After reading Traumatized I decided in this review to make an example out of Alexander S. Brown. Going down that road, I must begin with how this work came to my attention, and if memory serves me right I believe I was introduced to Brown's Myspace page, and one thing led to another resulting with a copy in the mail and an author at the other end anxious to know my thoughts.
I get a lot of that. And if I had a nickel for every last one..........

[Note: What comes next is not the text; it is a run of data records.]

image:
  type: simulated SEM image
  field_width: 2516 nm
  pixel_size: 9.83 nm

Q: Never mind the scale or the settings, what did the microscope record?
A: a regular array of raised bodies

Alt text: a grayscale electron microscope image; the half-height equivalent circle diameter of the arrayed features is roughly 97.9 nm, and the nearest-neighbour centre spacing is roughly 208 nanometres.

.......yet, at the end of the day, I've read through the works of many unsung authors and more often than not I've found most of them to be promising, despite shortcomings, despite lack of the proper infusion of poetry in their prose, oftentimes exhibiting great storytelling/character structure but lacking in the sort of finesse that turns pages and makes a mediocre book a great work to be proud of as an author....that sort of thing, especially with what goes regarding a majority of self-published material. Alex Brown is self-published, his first novel Sweet Dreams ( 2003 from Authorhouse, or 1st Books Library as was what it's been known as prior to being Authorhouse), has a couple of good reviews by laymen reviewers on Amazon and sports one of the worst covers I've ever seen on a book. In 2008, Brown utilized the services of Xlibris to publish his 15-tale, 300-plus-page collection Traumatized, the work which falls under scrutiny here. I checked out an "about the book" website regarding Traumatized designed by Xlibris that looks hella cool but doesn't say much of anything, and www.damnedsoulsclub.com, a more personal site ala Brown's Myspace presence but doesn't have much to it albeit a good bio about the author. Since his high school years in Mississippi, Alex Brown has more than tampered around with his passion for telling stories, the kind of dark stories I dig, and in print he's been around since 2003, so to date he's been dancing around with stories to tell and sell to the masses for a good handful of years but (for reasons that likely have to do with why his web presence lacks the meat and potatoes I was hoping to find) he remains a teeny little voice compared to where he should be by now.
Point is, Traumatized is a collection that deserves far more credit than what's encompassed within the above paragraph, and it blows me away how this assemblage of exhilarating and refreshingly macabre series of stories could not have been more prominently pimped than it has. It's an example......a perfect example......of a genuine piece of work that deserves the attention of writers and writer's associations whose authors do this sort of thing for a living but falls short of the recognition it deserves. Take Feast of the Pigs, for example.....highly entertaining cops/turned-bloodsucking-creatures faire, how a Big Easy spirit came to be in Althea's Last Dance is top-notch narrative, and we also have a delightful The End of Summer where a hand-me-down occult book library inspires grisly voo-doo doll-type mayhem done with balls-out satisfying style. There are a handful of instances where Brown seems a bit long-winded.....where, for example, the opening Bloodlines tale (essentially a good haunted house-type "Clue" where a group of people are summoned to a mansion to search for a mysterious treasure) can be detailed down a bit and given momentum. Traumatized is damn worth paying attention to, and I hands-down recommend it.
Now that I've said what I've said, I don't think I need to make an example of Alexander Brown. I think he's an example in his own right, of a literary talent that needs to broaden his horizons to the extent that it fits the exemplary nature of what he's done with this work, and not hide it under a bushel and remain that teeny little voice. Some of this caliber of writing....man, it's well above a lot of the books I get in the mail to review that makes me say yet again "....if I had a nickel for every last one......" and it's a shame it hasn't seen anywhere near its potential yet, for lack of whatever the reason, online or off.